Before modern map making how easy would it be to unknowingly travel to a different ruler’s demesne? Obviously there are geographic borders like the Rhine or the Pyrenees, but surely that can’t be the way they knew every time. What if there was a big forest or field with no obvious markers between two kingdoms? Was there any tight control on borders or the freedom of movement for individual persons between these places?
I’m just imagining as a specific example how absolutely insanely chaotic the 30 Years War, among others, must’ve been from a layman’s perspective. I didn’t even know I was in Bohemia, now I’m Protestant? Now I’m not in Bohemia? Now there’s Swedish people here? Etc.
An Italian, German, and French walk into a bar on the Franco-Italian border. Who is the best person of the three to place an order with the bartender?
Surprisingly, the German. But only because he is Werner Forner. I'll get to the point eventually, but please bear with me for a bit. I promise this isn't an excuse to talk about retired german linguistics professors.
Imagine you are driving along the A10 highway towards the Italian border with France. While the Schengen Agreement has eliminated border controls between many European countries, a convenient sign at the frontier nonetheless lets you know that you have crossed over into France, and that you are no longer driving along the Italian "Autostrada A10" but rather along the French "Autoroute A8." An automatic text message from your cell phone service provider will let you know that roaming charges will no longer be handled by the Italian operator TIM, but rather the French operator Orange. Pulling into a roadside fast-food service outside the town of Menton (the first town over the border) the radio signal from RTL on 102.5 FM fades out, and with some adjustment you tune the radio to 103 FM, where a station also called RTL is now playing French pop (the two stations, funnily enough, are completely unrelated: while in France RTL stands for Radio Télévision Luxembourg, a media conglomerate operating multiple mediums in several countries, while in Italy RTL stands for "Radio Trasmissioni Lombarde" and is a popular but much smaller radio network broadcasting in northwest Italy). You park your car and walk into the roadside restaurant, and notice a large muted television behind the counter tuned to the news network France24.
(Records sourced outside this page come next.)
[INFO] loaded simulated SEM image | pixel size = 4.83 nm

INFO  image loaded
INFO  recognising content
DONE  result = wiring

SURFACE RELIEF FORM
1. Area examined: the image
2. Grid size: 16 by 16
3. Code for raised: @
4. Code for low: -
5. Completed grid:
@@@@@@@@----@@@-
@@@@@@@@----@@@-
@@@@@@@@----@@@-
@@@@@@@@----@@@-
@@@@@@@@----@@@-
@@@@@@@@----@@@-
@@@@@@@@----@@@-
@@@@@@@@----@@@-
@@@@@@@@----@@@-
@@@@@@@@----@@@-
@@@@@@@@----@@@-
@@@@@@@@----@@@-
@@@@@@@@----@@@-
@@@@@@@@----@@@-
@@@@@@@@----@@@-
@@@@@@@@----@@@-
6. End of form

All this is predictable and in-line with our understanding of how borders work; you have crossed the border into France, after all. But then you notice something else; as you pick out a prepackaged baguette from the rest-stop's refrigerator, you overhear an elderly gentleman chatting amicably with the cashier. You can't help but notice he doesn't seem to be speaking French, but he isn't quite speaking Italian either. He is, in fact, speaking the local dialect of the town of Ventimiglia, the first town back across the border in Italy. It is nearly identical to the local dialect here in Menton.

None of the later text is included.